Born to Austrian nobility, a soldier of the Russian empire, a Cossack, a megalomaniacal, murderous anti-revolutionary, Baron Roman Feodorovich von Ungern-Sternberg was a reflection of his age. The turning of the twentieth century through the First World War was a time of great flux and modernization, when empires tore apart at their seams, when millions were sacrificed on the crucible of ideas, when a single soldier could muster a small force and commandeer a nation.
For Ungern, notorious for his cruelty, anti-Semitism, and ruthless leadership as a White commander during the Russian Civil War, that nation was Mongolia, and he (almost unwittingly, it seems) sought, in the final year of his life, to make it the vanguard of a new Asiatic power to counteract the scourge of Bolshevism. He failed in his “campaign” to take Mongolia (which Sunderland shows to be far less intentional than has been ascribed), was captured and shot. Yet he also partially succeeded, in that Mongolia gained a semi-autonomy that lasted through the Soviet era.
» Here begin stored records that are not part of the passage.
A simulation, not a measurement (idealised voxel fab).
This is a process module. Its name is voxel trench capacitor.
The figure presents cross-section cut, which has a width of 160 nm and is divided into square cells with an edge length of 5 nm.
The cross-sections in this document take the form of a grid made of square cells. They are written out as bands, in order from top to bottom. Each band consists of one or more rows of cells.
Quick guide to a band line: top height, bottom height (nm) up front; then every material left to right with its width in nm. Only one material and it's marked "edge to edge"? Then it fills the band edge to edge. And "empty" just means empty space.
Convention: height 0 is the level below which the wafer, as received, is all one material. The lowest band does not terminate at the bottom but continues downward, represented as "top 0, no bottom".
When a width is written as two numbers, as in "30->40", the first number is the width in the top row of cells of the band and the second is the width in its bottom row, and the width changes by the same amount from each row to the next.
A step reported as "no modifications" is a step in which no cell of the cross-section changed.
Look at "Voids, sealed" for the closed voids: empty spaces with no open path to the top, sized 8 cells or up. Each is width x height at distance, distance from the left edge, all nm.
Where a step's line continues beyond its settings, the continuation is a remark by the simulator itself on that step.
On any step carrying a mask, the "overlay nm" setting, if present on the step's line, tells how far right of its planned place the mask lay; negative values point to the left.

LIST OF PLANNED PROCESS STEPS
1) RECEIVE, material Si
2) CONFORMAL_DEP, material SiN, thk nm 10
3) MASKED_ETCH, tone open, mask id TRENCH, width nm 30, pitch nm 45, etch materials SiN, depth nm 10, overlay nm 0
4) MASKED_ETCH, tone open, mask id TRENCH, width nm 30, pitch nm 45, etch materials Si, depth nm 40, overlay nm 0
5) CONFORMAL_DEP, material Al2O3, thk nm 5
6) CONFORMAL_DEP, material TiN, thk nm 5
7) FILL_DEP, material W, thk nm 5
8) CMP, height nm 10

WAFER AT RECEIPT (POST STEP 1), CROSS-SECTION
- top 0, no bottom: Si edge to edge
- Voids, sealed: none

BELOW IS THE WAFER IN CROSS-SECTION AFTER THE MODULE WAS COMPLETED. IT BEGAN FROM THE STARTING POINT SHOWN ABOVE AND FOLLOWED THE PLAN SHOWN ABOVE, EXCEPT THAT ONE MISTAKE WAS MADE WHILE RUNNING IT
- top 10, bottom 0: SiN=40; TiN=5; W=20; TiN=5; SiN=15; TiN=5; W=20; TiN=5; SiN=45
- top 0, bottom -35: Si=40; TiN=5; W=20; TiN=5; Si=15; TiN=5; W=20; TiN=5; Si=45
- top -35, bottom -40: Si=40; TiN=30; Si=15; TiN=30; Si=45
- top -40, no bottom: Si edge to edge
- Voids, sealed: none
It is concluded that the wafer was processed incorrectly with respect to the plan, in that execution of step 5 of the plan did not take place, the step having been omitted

Unlike other accounts of Ungern, Sunderland does not give overmuch attention to this final year of his life, instead focusing on the broader sweep of events, on the full arc of Ungern’s life from Austria to Estland, from Trans-Baikal to Mongolia. In part, this is because there is really very little to know about Ungern, but also because Sunderland wants to show how the multinational, ever-bored Ungern was an apt, if sociopathic, mirror of his times. The effort succeeds and this is a fine history of the era.